I really don't want to keep writing about how three kids has literally turned our lives upside down. There's only so many times I'm going to be able to say "this is hard," without sounding like a whiny, broken record but for the love of all things holy, I've said it before and I'll say it again. This is so fucking hard. And it's not even hard. I just don't know what else to call it.
Crazy. Chaotic. Overwhelming.
I think I keep saying this because it's truly more of those three things than I ever imagined but perhaps that's because I never really imagined it at all. I never really thought twice about having three kids. It was more of a "well, we already have two and one more would be really kind of fun" and by fun I should've thought, "one more would be really kind of fucking nuts," and then some.

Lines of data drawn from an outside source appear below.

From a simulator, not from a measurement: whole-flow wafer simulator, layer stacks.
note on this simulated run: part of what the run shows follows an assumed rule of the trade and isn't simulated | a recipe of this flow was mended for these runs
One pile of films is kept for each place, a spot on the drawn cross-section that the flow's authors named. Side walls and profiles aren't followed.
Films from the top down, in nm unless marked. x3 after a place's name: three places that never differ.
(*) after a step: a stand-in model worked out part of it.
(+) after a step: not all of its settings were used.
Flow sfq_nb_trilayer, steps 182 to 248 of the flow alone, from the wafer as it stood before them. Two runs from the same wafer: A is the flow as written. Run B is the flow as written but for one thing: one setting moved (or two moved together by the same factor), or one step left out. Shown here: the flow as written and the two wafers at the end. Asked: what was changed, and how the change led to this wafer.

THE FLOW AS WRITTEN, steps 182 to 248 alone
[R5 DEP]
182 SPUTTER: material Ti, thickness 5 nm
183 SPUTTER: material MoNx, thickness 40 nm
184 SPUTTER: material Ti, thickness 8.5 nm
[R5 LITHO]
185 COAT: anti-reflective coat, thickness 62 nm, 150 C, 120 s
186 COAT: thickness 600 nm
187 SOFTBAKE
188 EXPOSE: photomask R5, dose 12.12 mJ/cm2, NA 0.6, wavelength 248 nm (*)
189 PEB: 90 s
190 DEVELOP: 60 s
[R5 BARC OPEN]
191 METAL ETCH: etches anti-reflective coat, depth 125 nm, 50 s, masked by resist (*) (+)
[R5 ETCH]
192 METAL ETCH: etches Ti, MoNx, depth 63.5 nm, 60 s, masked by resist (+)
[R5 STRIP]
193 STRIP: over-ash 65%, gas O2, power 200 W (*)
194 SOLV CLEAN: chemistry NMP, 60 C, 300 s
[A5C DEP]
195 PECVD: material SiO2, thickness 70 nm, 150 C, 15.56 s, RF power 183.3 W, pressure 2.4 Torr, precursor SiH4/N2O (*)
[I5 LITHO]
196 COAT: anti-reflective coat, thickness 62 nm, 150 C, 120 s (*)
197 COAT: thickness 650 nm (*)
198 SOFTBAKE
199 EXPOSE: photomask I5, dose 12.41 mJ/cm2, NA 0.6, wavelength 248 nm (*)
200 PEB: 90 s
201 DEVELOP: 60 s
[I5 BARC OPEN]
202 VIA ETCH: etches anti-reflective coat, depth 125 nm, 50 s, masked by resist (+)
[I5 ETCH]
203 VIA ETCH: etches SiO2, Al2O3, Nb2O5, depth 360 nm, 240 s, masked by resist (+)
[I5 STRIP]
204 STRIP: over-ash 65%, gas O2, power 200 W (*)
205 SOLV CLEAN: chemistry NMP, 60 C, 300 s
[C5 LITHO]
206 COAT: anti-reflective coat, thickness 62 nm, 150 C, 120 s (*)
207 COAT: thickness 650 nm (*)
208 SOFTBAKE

And as much as it's all of those things above, I mean it in the best way possible. Because as crazy as it is, and as chaotic as it gets and as overwhelming as some of our days may be, it's really been so much awesome. So I haven't had much time to write but I've had plenty of time to soak in the newborn snuggles and watch my two big boys becomes brothers once over. I've watched my husband sleep through middle of the night diaper changes like it was his j-o-b and spent that extra time memorizing how that sleepy newborn feels on my chest.
I now have three kids and even though it's hard to believe, I'm loving every fucking crazy minute of it. Well, except for those minutes between 5 and 6pm. I'll never love those minutes.